These datasets offer an evaluation of the potential and limitations of involving the general public (i.e., non-experts) in large-scale LC monitoring initiatives, which for the first time is demonstrated in Indonesia. In this regard, the expert-annotated LC reference dataset (some samples with comments from the expert annotators) offers a unique opportunity to investigate the pattern and underlying causes of disagreement among-experts (which has been very rarely documented2), and to progressively build community consensus in a bottom-up manner, rather than the possibly less effective approach of imposing rigid interpretation rules in a top-down manner. It is important to note that in some cases, disagreement can probably only be resolved by incorporating objective (unambiguous) evidence from an on-the-ground perspective. The samples of both experts and the crowd can be used to understand the intrinsic differences (i.e., perception and cognition) between the crowd and experts35 in LC visual annotation tasks, and in turn, help to improve future follow-up crowdsourcing initiatives, e.g., in terms of providing better instructions/guidelines to the crowd.

We provide the raw and the quality-filtered crowd-annotated dataset along with data quality control measures. The latter is particularly useful in allowing users to extract an optimal subset of the crowdsourced data for their particular use case. Concretely, the users may choose the samples items based on the label uncertainty score provided to find the threshold that yields the desired accuracy as evaluated against a gold-standard reference sample12. Additionally, the data users may use different ways to assign credibility scores to the annotators based on the individual-annotator agreement statistics also provided in the dataset, or/and exclude annotations from annotators judged as inadequately skilled, based on their credibility scores (Table 7).

The datasets provided can be used as training data for a supervised LC classification model using satellite data to produce an LC map. The large-scale coverage, and the large sample size of the LC reference data provided here, help to prevent shifts in the distribution of features and labels between the training data and the domain where the model is applied, and thus allows for the development of a more robust and transferable LC classification model36. For this use case of the crowdsourced data (that inevitably contain some amount of label errors), it is, instead, more useful to optimize the classifier quality, instead of the data quality (i.e., quality of the reference data itself). That is, data users can perform end-to-end supervised classification experiments, and filter the crowd-annotated data to be used as training data, based on the impact (e.g., of varying uncertainty thresholds used in the consensus/majority label) on the downstream predictive skills of the classification (ML) model. Used as training data, there is typically a trade-off between quality (degree of noise in the labels) and quantity (as well as class allocation/balance, and geographical diversity) of the examples7. Modern ML algorithms may be robust to some degree of noise in the training data, especially if the training data are of a large size, and thus covers the variations in features and labels with respect to the population. Data users may also experiment with ML algorithms that explicitly account for the uncertainty in the training data (label noise)37 as indicated by, e.g., the uncertainty of the final (consensus/majority) label in the crowd-annotated dataset.

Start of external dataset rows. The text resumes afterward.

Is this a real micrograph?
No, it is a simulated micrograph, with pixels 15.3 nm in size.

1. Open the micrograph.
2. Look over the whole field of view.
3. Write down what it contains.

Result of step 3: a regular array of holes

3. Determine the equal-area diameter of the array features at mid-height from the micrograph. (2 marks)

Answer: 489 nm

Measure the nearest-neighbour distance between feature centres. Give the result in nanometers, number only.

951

The dataset provided here may also be used as evaluation data for ML models, or statistically robust map accuracy assessment. However, additional expert review2 of the relevant subset of the data is strongly recommended to eliminate any potential label errors. The large number of samples also makes it possible to create a more spatially continuous accuracy assessment of the LC map38, or to have the assessment performed covering different sub-national geographical extents. Finally, the dataset provided here can contribute towards the continuous improvement of regional and global LC maps39.